From my own personal experience of cleaning up our lake in Florida (South of Tampa),
Sounds like some physical activity with a buddy (watch out for each other) and some snorkel gear.
Lilly pads may take up a lot of surface area, but there is lots of room under. The roots can be larger than 3 to 4 (even more feet) long, but if you are not afraid of gators, you can go down and pull them out to create fishing lanes (the roots are long and grow horizontally and not down into the muck). I don't recall the Lilly pads growing into the deeper areas of the pond (not deeper than 8').
The big problem is the introduction of that 'Water Cabbage/lettuce' http://myfwc.com/wildlifehabitats/invasive-plants/weed-alerts/water-lettuce/
(which I can't believe they sell in stores that cater to Koi/pond enthusiast). My uncle picked up one in 1974 from the Alafia River (a favorite food of manatees...too bad you can't rent a manatee as they'd clean it up within a few weeks), and brought it home and put it in the pond, and by the 2nd year it was all over the surface, and the ducks/geese would introduce it to every body of water (creeks, and county ponds) in the area. We would spend weekends raking the water cabbage (acres of it) putting it in a pile and later burning it).

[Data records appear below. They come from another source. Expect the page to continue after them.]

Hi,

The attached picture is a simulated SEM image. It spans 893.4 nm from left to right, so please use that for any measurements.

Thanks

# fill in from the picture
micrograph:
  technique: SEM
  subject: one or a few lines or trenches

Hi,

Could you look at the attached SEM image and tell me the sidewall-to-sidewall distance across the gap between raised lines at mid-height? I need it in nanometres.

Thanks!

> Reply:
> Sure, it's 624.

Every golf pond in Central Florida has healthy population of "Nile Perch" or Tilapia. I don't know how you could legally be permitted to obtain them. A single throw of a castnet, and I have easily caught 18 adults. A dozen of those in the pond, and not only would they consume the water plants, but they are a favorite food of Large Mouth Bass. They are also very good on your own table.
I believe you can also obtain grass carp, but I am not too familiar with that process.